FWD: Re: J. O'Connor on Chomsky

James Baird jlbaird3 at hotmail.com
Thu Nov 5 08:58:26 PST 1998



>
>There may or may not be such a thing as "human nature" (I doubt that
there is in any
>non-tautological sense), but I would agree with Hannah Arendt's claim
that even if
>there were we could never know it. Of course Arendt then funked out by
substituting
>a functional equivalent, "the human condition."
>
>On the whole (Geras being the best known exception), most social
theories positing
>some knowable "human nature) are anti-marxist (as is Chomsky's) or even
reactionary.
>Associating this debate with "pomos" is puerile.
>
>Carrol
>
>

Once again we're reduced to a game of "Chomsky said this!" "No, he didn't!" Isn't it amazing how a reedy little intellectual, about as uncharasmatic as they come, can inspire such vitriol?

Nevertheless...

Chomsky has repeatedly said that he is skeptical of anyone who claims to know anything definate about human nature - we are left with statements of faith more than anything else. From an interview:

Chase: What is the connection between your interest in linguistics and your interest in politics?

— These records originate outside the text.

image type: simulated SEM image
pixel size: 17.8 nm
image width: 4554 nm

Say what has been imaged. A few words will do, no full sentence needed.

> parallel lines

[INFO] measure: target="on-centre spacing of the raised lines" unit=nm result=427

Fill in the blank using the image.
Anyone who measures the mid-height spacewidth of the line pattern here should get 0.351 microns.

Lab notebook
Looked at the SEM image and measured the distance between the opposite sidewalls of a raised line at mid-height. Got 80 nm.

Chomsky: The connections are very abstract. But take what I said about our ability to use language and make judgements about things vastly beyond our experience. Well, the same logic applies in other areas. You and I are capable of making moral judgments that go vastly beyond any direct experience we have. We make moral judgments in new cases and we often know how to make them in quite intricate cases. You have a certain conception of how a society ought to be organized, you can see things that you don't like and you can change them. That must come from some concept of human beings and what's right for them. What needs they have, what rights they have and so on.

Chase: So certain ideas are innate.

Chomsky: Here we are turning to speculation. Perhaps our nature has at its core what has sometimes been called an instinct for freedom. If so, perhaps this has some relation to what is found in the study of human cognitive abilities, the possibility that at the core of your use of language is a certain striking and dramatic kind of freedom that was traditionally taken to be the basic difference between humans and machines.